The architects recommended the full replacement of the current as-built sports floor and isolated resilient floor down to the underlying metal channel stiffeners.
Lee Kennedy repairs defective flooring based on architects’ findings
Under the construction contract between the Winsor School and Lee Kennedy, the school’s architects’ decision on construction defects, if undisputed, triggered the right of the school to repair the defect and chargeback Lee Kennedy.
Based on the architect’s findings and recommendations, Lee Kennedy withheld $190,349.39 in payments allegedly owed to Kenvo for work performed. A suit by Kenvo against Lee Kennedy for the withheld payments resulted, after Lee Kennedy counterclaimed, in an $85,000 payment by Kenvo.
Lee Kennedy replaced the defective flooring and made a claim against its insurer, Arch. Lee Kennedy sought $792,062.65 in costs and losses that it claimed it had sustained to correct the alleged deficiencies in the gymnasium flooring system installed by Kenvo, including:
- $28,322 in costs attributed to a “mock-up” of the replacement system;
- $138,752.67 in Lee Kennedy labor costs;
- $9,143.69 for Lee Kennedy’s fee;
- $51,424.09 in unspecified overhead costs; and
- $566,420.20 in vendor and subcontractor charges.
Arch denied the claim, and Lee Kennedy sued Arch in the Norfolk County Superior Court for breach of contract, unfair claim practices in violation of M.G.L. c. 93A, and a declaratory judgment that coverage for the flooring repair existed.
Case removed to federal court
Because Arch was a Missouri corporation sued in a Massachusetts state court by a Massachusetts corporation, Arch exercised its right to have Lee Kennedy’s lawsuit removed to federal court in Boston.

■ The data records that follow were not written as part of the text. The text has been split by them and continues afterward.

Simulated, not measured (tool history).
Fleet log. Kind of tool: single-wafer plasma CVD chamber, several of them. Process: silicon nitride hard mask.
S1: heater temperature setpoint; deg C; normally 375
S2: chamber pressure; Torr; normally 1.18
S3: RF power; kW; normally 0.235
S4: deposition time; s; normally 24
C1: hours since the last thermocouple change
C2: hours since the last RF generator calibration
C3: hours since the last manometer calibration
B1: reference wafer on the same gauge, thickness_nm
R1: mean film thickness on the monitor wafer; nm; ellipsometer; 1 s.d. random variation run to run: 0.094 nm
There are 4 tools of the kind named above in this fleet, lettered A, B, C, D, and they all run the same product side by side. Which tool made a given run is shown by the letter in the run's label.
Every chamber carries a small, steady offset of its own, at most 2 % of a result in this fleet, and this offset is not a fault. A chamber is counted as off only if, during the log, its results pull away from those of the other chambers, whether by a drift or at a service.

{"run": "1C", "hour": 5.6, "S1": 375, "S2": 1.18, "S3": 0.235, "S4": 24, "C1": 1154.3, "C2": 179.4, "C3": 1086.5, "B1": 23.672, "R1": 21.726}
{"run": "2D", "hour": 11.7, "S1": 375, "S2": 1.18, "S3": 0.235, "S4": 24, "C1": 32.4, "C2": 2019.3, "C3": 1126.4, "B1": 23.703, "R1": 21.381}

In federal court, Arch moved for summary judgment and Lee Kennedy cross-moved. Both claimed, there were no material facts in dispute. Based on the undisputed facts and the terms of the policy, Arch claimed there was no coverage. Lee Kennedy claimed just the opposite arguing that based on the undisputed terms of the policy Arch owed indemnity for the legally required repairs of the Center’s gymnasium floor.
Unambiguous contract a matter of law for the judge
In this case, the District Court judge went right to the contract. The judge applied Massachusetts law to the contract dispute between Lee Kennedy and Arch.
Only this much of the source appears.